New families are plunking down their life savings to buy and renovate hundreds of dilapidated properties, restoring them to the city’s tax rolls.

It’s a transformation spearheaded by Buffalo’s newest immigrant group, the Bangladeshis. These families are coming here in droves, from New York City, where many first arrived, perhaps a generation ago, from their South Asian homeland.

The migration to Buffalo began as a trickle a decade ago, but in the past three years or so, it’s become a torrent.

There are no reliable numbers tracking how many Bangladeshis have settled in Buffalo. The Census Bureau’s latest estimate is 316, but the actual count is significantly higher. Liberty Yellow Taxi alone has more than 367 Bangladeshi drivers. One community leader estimates that “at least 1,000 to 1,500” Bangladeshi families are living in the city.

Whatever the precise number, the new arrivals have made a dramatic impact on several East Side neighborhoods. Property values are rising. The number of owner-occupied homes is up. Crime is down significantly. Retail stores are opening. The inner-city real estate market is thriving. Demolitions are waning.

“For the first time in my career, I’m seeing more owner-occupied purchases versus investment properties,” said Matt Lepovich, a licensed real estate salesperson with Century 21 Gold Standard. “These are multigenerational families who want to live in these homes, who want to live on the East Side, so properties are maintained. It’s a beautiful thing.”

The Bangladeshis are lured here by the cheap prices for houses.

“What might be viewed as junk property might be a palace to them because they’re coming from New York City, where rent is sky-high and home ownership is so expensive that they can see the potential in a house, and they’re willing to do the work,” said Josephine Modeste-Nieves, of Modeste Real Estate, which caters to refugee and immigrant families in Buffalo.

Even vacant lots appeal to Bangladeshis. They come from an agrarian culture and covet sprawling yards for their outsized gardens.

No government agency selected Buffalo as their new home. The Bangladeshis made the choice. That means that, unlike refugees, they get no government assistance to resettle here. They pool their own resources. Friends and relatives chip in, and sometimes properties in New York are sold while others reach back to their native Bangladesh for the money for their new life in Buffalo.

“They’re coming from a very different experience,” Modeste-Nieves said, “so they have a very different perspective.”

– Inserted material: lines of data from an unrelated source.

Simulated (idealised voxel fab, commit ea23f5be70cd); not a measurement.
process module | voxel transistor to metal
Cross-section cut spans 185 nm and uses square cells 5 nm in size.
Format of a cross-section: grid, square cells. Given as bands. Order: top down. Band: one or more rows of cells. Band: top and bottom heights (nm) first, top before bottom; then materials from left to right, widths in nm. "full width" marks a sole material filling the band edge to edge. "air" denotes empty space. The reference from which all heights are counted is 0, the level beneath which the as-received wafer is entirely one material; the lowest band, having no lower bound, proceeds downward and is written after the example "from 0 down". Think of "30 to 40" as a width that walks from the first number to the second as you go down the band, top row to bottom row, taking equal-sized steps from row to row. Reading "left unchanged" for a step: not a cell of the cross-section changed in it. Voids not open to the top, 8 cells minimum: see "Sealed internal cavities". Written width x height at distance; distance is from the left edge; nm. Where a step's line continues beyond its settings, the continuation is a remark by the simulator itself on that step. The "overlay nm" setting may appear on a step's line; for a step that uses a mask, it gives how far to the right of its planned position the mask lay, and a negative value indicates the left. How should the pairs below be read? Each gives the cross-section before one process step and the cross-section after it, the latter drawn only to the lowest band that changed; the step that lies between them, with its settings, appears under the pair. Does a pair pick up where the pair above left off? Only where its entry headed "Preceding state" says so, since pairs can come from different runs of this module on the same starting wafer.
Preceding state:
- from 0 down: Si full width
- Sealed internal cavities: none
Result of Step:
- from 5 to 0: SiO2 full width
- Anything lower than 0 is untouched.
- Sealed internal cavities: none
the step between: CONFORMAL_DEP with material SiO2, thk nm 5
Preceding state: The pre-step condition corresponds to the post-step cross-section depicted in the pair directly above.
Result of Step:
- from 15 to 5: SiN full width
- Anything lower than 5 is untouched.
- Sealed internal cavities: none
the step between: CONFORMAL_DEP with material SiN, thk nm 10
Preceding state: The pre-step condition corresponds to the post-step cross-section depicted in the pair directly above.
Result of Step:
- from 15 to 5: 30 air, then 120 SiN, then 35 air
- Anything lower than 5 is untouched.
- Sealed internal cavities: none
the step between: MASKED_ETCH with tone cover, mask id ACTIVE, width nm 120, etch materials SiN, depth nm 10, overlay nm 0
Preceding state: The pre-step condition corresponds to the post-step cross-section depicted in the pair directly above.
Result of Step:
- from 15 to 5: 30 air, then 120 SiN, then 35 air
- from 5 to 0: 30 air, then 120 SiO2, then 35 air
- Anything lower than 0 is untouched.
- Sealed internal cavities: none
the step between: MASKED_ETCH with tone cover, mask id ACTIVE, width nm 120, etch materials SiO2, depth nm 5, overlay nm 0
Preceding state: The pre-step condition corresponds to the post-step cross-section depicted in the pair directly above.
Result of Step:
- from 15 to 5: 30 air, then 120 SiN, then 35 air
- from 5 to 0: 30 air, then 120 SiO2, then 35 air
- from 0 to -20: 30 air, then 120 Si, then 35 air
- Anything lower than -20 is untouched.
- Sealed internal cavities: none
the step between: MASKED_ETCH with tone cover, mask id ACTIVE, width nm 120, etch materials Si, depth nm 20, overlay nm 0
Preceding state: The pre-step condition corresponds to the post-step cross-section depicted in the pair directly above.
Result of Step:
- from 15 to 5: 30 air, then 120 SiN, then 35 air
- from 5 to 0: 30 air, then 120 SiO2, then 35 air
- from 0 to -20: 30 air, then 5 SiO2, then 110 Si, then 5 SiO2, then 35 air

So different that some of Buffalo’s most distressed neighborhoods have become the Bangladeshis’ Promised Land.

“There’s a better life and home ownership in Buffalo for the Bengali people,” said Meraz Dawan, who left Brooklyn in 2008 and now owns 10 renovated fixer-uppers on the East Side. “It’s a life many couldn’t have in New York City.”

New York City
Bangladesh lies in the Ganges Delta — the world’s largest river delta — bordered by the Bay of Bengal, India and Burma. The largely Muslim nation is densely populated, impoverished and susceptible to devastating floods. Bangladeshis began emigrating to the United States en masse in the 1990s through a federal program commonly known as the green card lottery. It issues 50,000 green cards a year through the lottery system to individuals in countries with low rates of immigration. Bangladeshi-Americans now number around 280,000, and New York City is home to the country’s largest population, 70,000.

But Big Apple living is expensive, and for Bangladeshis it’s especially crushing because one in three live in poverty, according to the New York City-based Asian American Federation 2013 Census Data. A two-bedroom apartment can be home to several Bangladeshi families. Fathers often are absent, working long hours as taxi drivers or construction laborers, sometimes both.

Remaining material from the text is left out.